I think we might just have to accept the fact that there can be no single spec in this space. I'm in fact involved in a third effort based on RDF. Our scope is in some sense much broader than these two efforts (the entirety of scholarly citation), while in other senses still narrow (to my mind, the focus is not libraries or repositories, but enabling end-user scholarship with tools like Zotero).

If you look at examples of the two that you mention here, I wouldn't really blame the DOAJ people for not using the ePrint work. If you compare the syntax (which is what most developers look at), the DOAJ is clear and straightforward, and easy to process with standard XML tools. The ePrints stuff as encoded in the DCMI abstract model XML syntax is not (it is complex, obtuse, etc.).

The issue of the right target complexity in modeling and syntax is a hard problem. In doing the RDF work, I'm constantly tripped up on one particularly annoying problem: the fact that contributions are often ordered. XML is of couse ordered by default; RDF (and the DCMI AM?) not. The result is that we're headed toward using blank nodes to represent contributions, which I absolutely hate to do, but see no other reasonable way.

As I say, then, I think we're going to have to be content with a variety of different formats, for different kinds of communities. Perhaps as you note, though, GRDDL will indeed allow them to be better harmonized.

Hey, Pete,

You are, of course, quite correct in pointing out my sloppy use of the phase "Dublin Core" -- one suspects were going to have the same problem with "OAI" versus "OAI-PMH" and "OAI-ORE" when the latter makes its debut.

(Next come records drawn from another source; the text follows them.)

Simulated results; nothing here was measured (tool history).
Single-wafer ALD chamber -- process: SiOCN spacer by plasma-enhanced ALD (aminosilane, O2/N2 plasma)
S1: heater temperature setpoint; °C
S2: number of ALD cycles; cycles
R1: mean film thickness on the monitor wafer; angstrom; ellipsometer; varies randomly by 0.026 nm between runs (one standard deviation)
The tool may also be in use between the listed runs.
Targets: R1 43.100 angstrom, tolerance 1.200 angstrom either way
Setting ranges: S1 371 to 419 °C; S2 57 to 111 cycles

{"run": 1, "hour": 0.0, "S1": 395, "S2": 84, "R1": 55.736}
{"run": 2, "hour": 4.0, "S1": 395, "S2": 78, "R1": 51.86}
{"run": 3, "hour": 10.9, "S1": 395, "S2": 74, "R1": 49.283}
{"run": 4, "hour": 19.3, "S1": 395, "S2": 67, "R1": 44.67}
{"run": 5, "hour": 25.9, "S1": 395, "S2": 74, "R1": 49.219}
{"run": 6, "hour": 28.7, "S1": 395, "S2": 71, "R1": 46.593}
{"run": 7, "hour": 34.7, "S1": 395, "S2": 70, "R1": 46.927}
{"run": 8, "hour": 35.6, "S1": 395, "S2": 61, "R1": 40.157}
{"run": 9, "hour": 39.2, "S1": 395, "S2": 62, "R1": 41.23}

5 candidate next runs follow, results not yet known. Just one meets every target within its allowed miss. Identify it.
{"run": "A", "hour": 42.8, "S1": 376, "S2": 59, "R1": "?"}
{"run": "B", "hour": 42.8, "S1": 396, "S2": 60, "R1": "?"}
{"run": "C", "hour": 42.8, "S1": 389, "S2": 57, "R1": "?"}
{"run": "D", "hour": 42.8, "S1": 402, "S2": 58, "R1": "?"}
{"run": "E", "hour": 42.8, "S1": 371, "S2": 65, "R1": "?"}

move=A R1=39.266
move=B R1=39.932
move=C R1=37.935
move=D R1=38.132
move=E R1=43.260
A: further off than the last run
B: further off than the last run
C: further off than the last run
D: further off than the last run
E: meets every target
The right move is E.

I'm sure the DOAJ folks will chime in if I get this wrong, but the DOAJ article schema first came into existence to support their efforts to get article metadata from OA journal publishers for their (relatively new) articles index. It isn't clear to me whether DOAJ is using OAI-PMH harvesting to get that article metadata from journal publishers, but I get the sense from conversations with them that it isn't. Since they had that schema laying around, they put it into their OAI-PMH repository.

I'll be interested in your comparison posting, should you find time to put it together...

I too leapt on the "Dublin Core" comment and am glad to see what Peter really meant. I was intrigued by Bruce's comment about the ordering of articles. I've spent a fair amount of time this past week pondering the future of small print journals, and I'm curious what work is being done in the space of providing... I don't know how to describe it... an ability to reclaim the intellectual integrity of a collection of articles known as an "issue."